In a remarkable turn of events, the US has claimed the second spot in the global electric vehicle (EV) market, trailing only behind China. Counterpoint reports that the first quarter of 2023 saw American EV sales leap a staggering 79 percent compared to the previous year, pushing the US ahead of Germany in EV adoption.
EV tax credits have seemingly been the key driver of this surge, with a significant impact not only on EV sales but potentially also on the US automotive industry. While combustion engine car sales remained static, EVs took off in the market, as per Counterpoint’s assessment.
No prizes for guessing the frontrunners in this green race. Tesla stood as the clear winner, scooping up 62.7 percent of the total EV sales for the quarter. Its Model Y and Model 3 vehicles secured the top two positions. GM, albeit a far-off second, managed 7.6 percent with its Bolt EUV and Bolt models, followed by Volkswagen with a 6.3 percent share, courtesy of the ID.4 model.
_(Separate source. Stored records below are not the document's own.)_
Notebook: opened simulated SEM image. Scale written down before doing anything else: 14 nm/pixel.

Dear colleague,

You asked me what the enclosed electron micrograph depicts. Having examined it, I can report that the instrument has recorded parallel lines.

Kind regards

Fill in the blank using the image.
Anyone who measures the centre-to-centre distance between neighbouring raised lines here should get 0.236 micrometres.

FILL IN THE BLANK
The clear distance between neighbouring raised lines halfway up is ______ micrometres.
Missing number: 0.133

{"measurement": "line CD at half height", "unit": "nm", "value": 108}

When it comes to plug-in hybrids, Stellantis led the charge with nearly 43.9 percent, thanks to Jeep’s PHEV Wrangler and Grand Cherokee models and the Chrysler Pacifica minivan. BMW and Toyota followed suit with 16.1 and 15.4 percent respectively.
Looking forward, Counterpoint is upbeat about the prospects of American EV sales. Despite revised rules that trimmed down the list of cars eligible for tax credits, these credits are likely to continue boosting demand. Coupled with the initial stages of economic recovery, the US EV market could see even more growth. Also, increased domestic production of EVs will add to the range of cars eligible for credits.
As the environmental regulations become stricter with states like California and New York demanding all new passenger car sales to be electrified by 2035, the rise of EV sales was inevitable. With GM also vowing to go all-electric around the same timeframe, this trend is expected to continue. If Counterpoint’s analysis holds water, the green wave of accelerating growth in the US EV market is well and truly here.